On Monday, France’s wealthiest woman, L’Oreal heiress Liliane Bettencourt, lost control of her vast fortune after she failed a court-ordered incompetence test.

As part of the test, she was asked to remember three words: tulip, armchair and duck. When asked to recall the words a few seconds later, she was unable to remember them.

That failure pretty much decided a legal challenge filed by her daughter to gain control of the family fortune.

A client’s cognitive and physical decline into legal incompetence is one of most complex challenges advisors can face, Claire Sullivan, partner and member of the Tax Group at Aird & Berlis LLP, said at this year’s IAFP Symposium.

Sullivan explained that an assessment of legal competency becomes necessary under five broad sets of circumstances:

  • The individual’s family believes substitute decision making is required
  • A legally incapable child becomes an adult
  • A catastrophic injury results in a damage award, to be managed by a guardian
  • A lawyer or other personal advisor questions the individual’s capacity
  • Family conflict arises on capacity issues such as validity of power of attorney or the granting of power of attorney

Advisors should be on the lookout for a number of key signals that competency has become an issue for their client:

  • Do the client’s decisions reflect a change in attitude toward someone close to them without adequate explanation?
  • Does the client show susceptibility to influence or weakness? Is somebody else controlling the client?
  • Is there obvious cognitive impairment?
  • Is the client’s family environment one of conflict? Is there reason to believe the client is highly vulnerable?
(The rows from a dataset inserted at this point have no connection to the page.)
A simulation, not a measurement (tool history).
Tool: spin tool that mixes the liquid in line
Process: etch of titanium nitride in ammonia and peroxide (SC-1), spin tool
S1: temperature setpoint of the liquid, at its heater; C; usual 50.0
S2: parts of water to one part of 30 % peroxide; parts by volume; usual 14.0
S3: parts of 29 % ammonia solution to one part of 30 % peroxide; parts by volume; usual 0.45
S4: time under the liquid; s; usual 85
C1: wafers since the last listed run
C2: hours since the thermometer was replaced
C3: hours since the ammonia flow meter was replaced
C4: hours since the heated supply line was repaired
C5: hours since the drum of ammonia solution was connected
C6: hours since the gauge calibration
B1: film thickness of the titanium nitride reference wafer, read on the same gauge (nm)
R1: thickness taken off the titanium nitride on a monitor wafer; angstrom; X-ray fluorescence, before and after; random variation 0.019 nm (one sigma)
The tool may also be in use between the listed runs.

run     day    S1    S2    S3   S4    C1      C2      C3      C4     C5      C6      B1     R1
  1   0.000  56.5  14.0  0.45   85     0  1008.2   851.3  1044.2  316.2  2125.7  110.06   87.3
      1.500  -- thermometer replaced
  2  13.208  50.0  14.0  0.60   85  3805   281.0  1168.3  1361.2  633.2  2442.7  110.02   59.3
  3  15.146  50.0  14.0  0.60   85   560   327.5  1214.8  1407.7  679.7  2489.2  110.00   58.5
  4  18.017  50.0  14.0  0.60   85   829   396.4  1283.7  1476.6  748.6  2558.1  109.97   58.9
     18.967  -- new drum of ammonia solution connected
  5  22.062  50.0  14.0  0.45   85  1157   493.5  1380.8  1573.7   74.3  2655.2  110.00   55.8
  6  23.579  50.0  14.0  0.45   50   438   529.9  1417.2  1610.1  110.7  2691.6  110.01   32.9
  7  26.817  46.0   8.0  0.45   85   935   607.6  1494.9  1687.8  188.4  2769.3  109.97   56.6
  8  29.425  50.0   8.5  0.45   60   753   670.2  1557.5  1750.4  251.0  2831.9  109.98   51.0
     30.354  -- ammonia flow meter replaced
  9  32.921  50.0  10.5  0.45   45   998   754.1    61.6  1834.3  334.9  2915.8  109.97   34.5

Sullivan related a story about discerning incapacity in the first elderly client she dealt with as a young lawyer. The mother of one of her firm’s big clients needed a will drawn up, so Sullivan visited her at her home to make the necessary arrangements. The woman explained the decisions she had made about certain aspects of the will, but was simply unable to come to firm decisions about other parts of the will.

“‘That’s okay,’ I said, ‘you think about it and I’ll talk to you again.’ But after about the third or fourth time going back I thought, ‘I can’t get her to give me instructions—what do I do?’ One of the other lawyers in our office told me to contact her children, find out her doctor’s name, and write him a letter” to determine if something is wrong with her.

“He sent me a little letter back saying she’s nuttier than a fruitcake. He actually said that in the letter.”

The first step Sullivan takes when she has questions about capacity isn’t necessarily to have the individual assessed by someone who has gone through the hoops of becoming a formal capacity assessor.

“The first thing I’ll do is make arrangements to see their family doctor for this purpose and then I’ll write him a letter explaining why I need the capacity assessment,” she explained.

“When you’re asking for capacity, you have to ask for specific capacity. So in the letter I say, ‘They’re going to sign a will, they’re going to sign powers of attorney, here’s all the documents, here’s what they told me all their assets are, or what I know to be their assets, and here are all the legal tests for capacity under the Substitute Decisions Act and common law. And then the doctor or capacity assessor has everything they need to make that assessment.”

The Ontario Ministry of the Attorney General’s website provides an overview of the capacity assessment regime and addresses a wide range of common questions and issues.